1) No new user can log in.
2)Administrator cant log into the affected server.
3)You can remove the Network Cable for 10 seconds and plug it back in and the server comes back online. Then the users have to reconnect to the disconnected sessions.

We have tried most hotfixes. removed Load Balancing, and moved over to advanced load balancing with out any success, i have looked through all logs on event viewer when the server hangs. Nothing out of the ordinary.

I know that i am not the only Citrix admin to be having these problems, there at least 20 other admins out there with the same problem. This means to me that it must be an Citrix issue.

I am also using an Access database.

PLEASE IF ANYONE HAS ANY IDEAS OR SOLOUTIONS LET ME KNOW, CITRIX IS NOT HELPING, THEY MUST THINK THAT SINCE IT IS ONLY A FEW SITES THAT IT IS NOT WORTH THERE TIME AS IT MIGHT BE ONLY 2% OF THERE MARKET.

I HAVE 400+ USERS THAT ARE REALLY GETTTING FED UP WITH THE SERVERS.

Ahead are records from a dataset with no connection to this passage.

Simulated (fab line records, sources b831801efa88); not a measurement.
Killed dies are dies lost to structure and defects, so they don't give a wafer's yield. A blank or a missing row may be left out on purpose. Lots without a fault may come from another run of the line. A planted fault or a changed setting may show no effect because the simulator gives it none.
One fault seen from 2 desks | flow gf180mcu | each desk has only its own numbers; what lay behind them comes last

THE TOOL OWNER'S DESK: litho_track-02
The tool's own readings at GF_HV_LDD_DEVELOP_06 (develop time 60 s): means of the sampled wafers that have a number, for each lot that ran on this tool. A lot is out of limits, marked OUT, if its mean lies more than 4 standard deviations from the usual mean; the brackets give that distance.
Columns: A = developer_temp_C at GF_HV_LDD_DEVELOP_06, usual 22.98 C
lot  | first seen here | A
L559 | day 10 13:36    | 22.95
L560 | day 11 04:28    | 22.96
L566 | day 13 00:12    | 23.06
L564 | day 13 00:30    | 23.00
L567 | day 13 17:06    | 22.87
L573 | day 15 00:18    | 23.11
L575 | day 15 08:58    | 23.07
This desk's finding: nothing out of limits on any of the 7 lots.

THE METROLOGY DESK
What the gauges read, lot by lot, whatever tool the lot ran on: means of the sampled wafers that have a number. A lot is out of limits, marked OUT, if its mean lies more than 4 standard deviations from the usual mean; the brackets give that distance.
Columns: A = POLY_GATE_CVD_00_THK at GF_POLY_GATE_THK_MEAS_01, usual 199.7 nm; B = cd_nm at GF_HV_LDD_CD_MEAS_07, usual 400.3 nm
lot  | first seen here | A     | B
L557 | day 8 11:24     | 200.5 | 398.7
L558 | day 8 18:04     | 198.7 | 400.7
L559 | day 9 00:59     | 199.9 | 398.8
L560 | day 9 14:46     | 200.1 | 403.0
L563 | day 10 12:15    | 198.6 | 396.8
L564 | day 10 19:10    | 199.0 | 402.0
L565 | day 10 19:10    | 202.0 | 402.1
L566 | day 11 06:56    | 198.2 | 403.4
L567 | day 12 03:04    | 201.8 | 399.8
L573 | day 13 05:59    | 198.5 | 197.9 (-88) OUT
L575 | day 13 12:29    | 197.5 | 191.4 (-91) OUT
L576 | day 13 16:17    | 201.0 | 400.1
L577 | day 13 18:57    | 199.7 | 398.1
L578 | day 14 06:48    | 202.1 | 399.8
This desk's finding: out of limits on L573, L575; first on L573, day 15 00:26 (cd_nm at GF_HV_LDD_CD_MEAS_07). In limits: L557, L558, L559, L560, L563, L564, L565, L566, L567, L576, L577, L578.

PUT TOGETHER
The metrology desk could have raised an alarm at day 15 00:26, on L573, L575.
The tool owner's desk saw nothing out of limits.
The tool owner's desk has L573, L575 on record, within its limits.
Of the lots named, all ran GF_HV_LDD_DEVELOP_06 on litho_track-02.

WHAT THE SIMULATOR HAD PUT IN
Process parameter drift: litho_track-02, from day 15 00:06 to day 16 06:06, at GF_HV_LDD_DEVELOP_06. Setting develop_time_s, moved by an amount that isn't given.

SO PLEASE POST ANYTHING HELPFUL TIPS THAT YOU CAN THINK OF.

Regards

EASTWOOD.




 
By freezing up - are users who are connected ok or do they lose connection? Can you still ping the server? If so, can you log onto the server using the standard microsoft terminal server client rather than the Citrix client? If so, then perhaps it's covered by my faq48-3647. In particular:

6. If you get a "Cannot connect to Citrix server: The Citrix Server you have selected cannot be located" for local ICA clients, and a "The MetaFrame server farm reported an unspecified error." for NFuse clients go to the server and open a command prompt. Now, type "query farm /app" to see what the load is like on the server. If you find that it's maxed out on one or more of the published apps/desktops then that's the problem - either the server is overloaded OR the load evaluator you are using on one/more of the apps/desktops is too low. I have recently found an issue with XPFR2 where one of the settings in the Advanced load evaluator seems to increment whether or not people are using the server - this ends up with the server no longer responding to client requests until - eventually - the server decides everything is OK again. This may take hours or days to do, and a reboot may not clear the counters either. Then the server may be fine again for a week or month or more until without warning it seems to die again but without any messages in the error logs etc. The fix? Detach the evaluator from the server/app. Do the "query farm /app" again and check it's OK. FYI I believe that the default load evaluator does not have this problem.

Cheers
 
Are your users connecting via NFuse? There is a May 7 Hotfix (XE102W065)...Issue 45: "The XML Service could go into an endless loop, causing an NFuse Web page to hang during enumeration of applications. As a result, users could not enumerate published applications or connect to published applications."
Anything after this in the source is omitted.